Other times, I’ve lived through those days by making jokes, acting like a buffoon or getting drunk while watching funny movies. Funny helps us cope. It’s a means of survival and defense.
But sometimes our defenses and survival tactics are not enough.
If you’re too sad, too broken, and it’s too much for you, please say those words out loud. And if someone is telling sending a message to you that they need help, please listen. Being a flawed, fleshy human is a rather poor means of survival, but it’s all we’ve got.
Luckily, many of those fleshy meat sacks are so wonderfully weird. Some of them we have the good fortune to meet and spend time with. Others are magical beings we discover when we’re young. We might not get to meet them, even if we go to their house and try to peek at them through the windows, but that’s okay, because we still get to spend time with them.
After they’re gone, the most important thing is the funny and interesting things they said; they way they made you laugh and feel like being weird was okay. One of the things I’ve noticed the most over the past couple of weeks is that everyone seems to have their very own Robin Williams story. The most valuable thing we can leave behind is stories.

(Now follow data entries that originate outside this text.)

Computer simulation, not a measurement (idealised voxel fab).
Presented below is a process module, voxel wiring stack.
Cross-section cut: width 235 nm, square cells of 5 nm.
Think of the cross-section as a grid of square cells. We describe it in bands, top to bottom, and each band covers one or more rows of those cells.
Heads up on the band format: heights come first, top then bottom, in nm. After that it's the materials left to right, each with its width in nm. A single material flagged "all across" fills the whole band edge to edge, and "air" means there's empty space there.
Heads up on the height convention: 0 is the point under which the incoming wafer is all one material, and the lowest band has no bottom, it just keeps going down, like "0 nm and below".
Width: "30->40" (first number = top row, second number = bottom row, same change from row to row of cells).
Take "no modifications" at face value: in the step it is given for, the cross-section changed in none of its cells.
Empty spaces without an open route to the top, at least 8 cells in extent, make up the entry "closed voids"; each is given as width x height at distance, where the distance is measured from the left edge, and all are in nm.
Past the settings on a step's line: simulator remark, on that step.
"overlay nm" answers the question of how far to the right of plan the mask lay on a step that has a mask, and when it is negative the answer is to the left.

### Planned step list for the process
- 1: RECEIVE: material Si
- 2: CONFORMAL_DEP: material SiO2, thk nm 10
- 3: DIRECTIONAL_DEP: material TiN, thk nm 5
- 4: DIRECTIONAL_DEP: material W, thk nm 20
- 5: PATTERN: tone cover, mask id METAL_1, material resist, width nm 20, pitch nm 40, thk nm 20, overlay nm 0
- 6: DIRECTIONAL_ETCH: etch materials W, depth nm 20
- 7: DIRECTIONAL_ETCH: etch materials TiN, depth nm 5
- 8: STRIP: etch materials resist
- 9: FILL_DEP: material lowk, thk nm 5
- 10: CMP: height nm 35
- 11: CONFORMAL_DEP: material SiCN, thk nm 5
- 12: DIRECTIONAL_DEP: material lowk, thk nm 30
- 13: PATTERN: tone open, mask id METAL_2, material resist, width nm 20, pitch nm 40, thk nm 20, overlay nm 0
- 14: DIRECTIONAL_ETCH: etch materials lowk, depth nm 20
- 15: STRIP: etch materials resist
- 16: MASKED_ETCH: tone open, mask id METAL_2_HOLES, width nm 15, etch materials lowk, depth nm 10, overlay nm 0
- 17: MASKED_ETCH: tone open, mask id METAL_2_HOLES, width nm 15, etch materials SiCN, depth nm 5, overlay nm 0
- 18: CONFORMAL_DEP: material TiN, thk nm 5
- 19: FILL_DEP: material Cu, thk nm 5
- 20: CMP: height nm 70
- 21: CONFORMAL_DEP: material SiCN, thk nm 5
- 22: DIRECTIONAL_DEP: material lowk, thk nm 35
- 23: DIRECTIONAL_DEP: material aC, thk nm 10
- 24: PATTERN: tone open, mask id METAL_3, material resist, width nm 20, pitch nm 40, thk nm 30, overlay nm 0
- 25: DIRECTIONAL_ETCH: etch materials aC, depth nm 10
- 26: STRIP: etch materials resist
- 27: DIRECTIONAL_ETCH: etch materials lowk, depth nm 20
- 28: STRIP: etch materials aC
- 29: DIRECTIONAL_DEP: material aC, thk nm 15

Not only stories about aliens, teachers, doctors, and clowns… but stories about how they made us feel. How they made us more than just stinking sacs of meat.
It no longer matters how they left, because it can’t be undone. All that matters is what we can learn from their exit so that we can hopefully prevent it from happening to someone else.
What matters is that we give a shit about the fact that everyone’s going through something, even when they’re spreading so much happiness around.
What matters is that I find an adult-sized pair of rainbow suspenders.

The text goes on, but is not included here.